WEDNESDAY 4 JAN 2017 5:03 PM


Despite the increasing popularity of PR as a job role in recent years, it is an industry with a surprising amount of longevity. It also creates a certain amount of debate among scholars of communications as to who the real ‘father’ of PR is.

In the early 20th century, Ivy Lee, best known for working with John D. Rockefeller and popularising the term ‘public relations’, or Edward Bernays who contributed much to the theory behind PR and use of press releases, shaped what is now known widely as PR.

But, despite these fundamentals still underpinning much of PR’s function, development of the internet, advances in communications and increasing globalisation has inevitably led to wider variation in what the job role entails.

Recent research undertaken by multimedia PR platform, Mynewsdesk, and the Stockholm-based Berghs School of Communication has led to the release of a report in how future PR should be conducted. With over 85% of those surveyed expecting the focus on PR technology to increase in the following five year, findings indicate that PR professionals must diversify their skill set in order to face an increasingly digital future.

Around 63% of PR professionals expect their roles will become more strategic, with 50% predicting analytical changes. Mynewsdesk executive Jonathan Bean, chief marketing officer, says, “Advances in technology will only grow exponentially, and significantly affect the way our audiences receive and respond to our messaging. That’s why now is a critical time for PR professionals to be proactive in responding to and preparing for the emerging changes in the foreseeable future as well as the long term.”

Of those surveyed, 40% also expect to see their roles become more creative. This is a trend in-keeping with the industry’s overall efforts to inject more creativity into PR job roles, such as through corporate storytelling and a bigger focus on visual content.

Tor Löwkrantz, Berghs School of Communication programme director, says, “We are witnessing a deep communication transformation, from interruption to involvement. This development could signify the victory of the ‘PR mindset’ over the ‘ad mindset’ at many organisations.”

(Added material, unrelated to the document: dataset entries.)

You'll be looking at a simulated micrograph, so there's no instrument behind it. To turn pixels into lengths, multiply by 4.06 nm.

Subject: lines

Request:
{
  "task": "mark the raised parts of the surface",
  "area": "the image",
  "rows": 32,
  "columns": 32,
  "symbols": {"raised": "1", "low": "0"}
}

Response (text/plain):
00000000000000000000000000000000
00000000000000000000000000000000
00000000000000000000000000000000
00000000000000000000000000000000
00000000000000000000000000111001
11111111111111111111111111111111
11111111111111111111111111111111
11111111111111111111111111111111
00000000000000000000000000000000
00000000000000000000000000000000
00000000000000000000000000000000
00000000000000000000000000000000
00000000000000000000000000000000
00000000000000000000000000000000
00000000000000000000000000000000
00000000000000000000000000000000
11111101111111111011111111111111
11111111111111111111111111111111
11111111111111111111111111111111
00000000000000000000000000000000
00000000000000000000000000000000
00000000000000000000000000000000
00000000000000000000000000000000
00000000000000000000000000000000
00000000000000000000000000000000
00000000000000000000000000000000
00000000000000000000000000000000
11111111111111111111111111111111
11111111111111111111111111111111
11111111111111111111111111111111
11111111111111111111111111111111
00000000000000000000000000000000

And creating a clear distinction between PR and advertising is also key, given the almost universal transfer of PR’s function to online. The global nature of PR means it must keep an open dialogue with its audience, creating a two-way relationship which facilitates openness and co-operation; much like Lee or Bernays would have preached, nearly a century ago.

Over 2,500 PR professionals in nine countries took part in the survey. Respondents work across local, regional and global PR firms across 17 different industries including media and entertainment, business services, software and internet, government, and non-profits.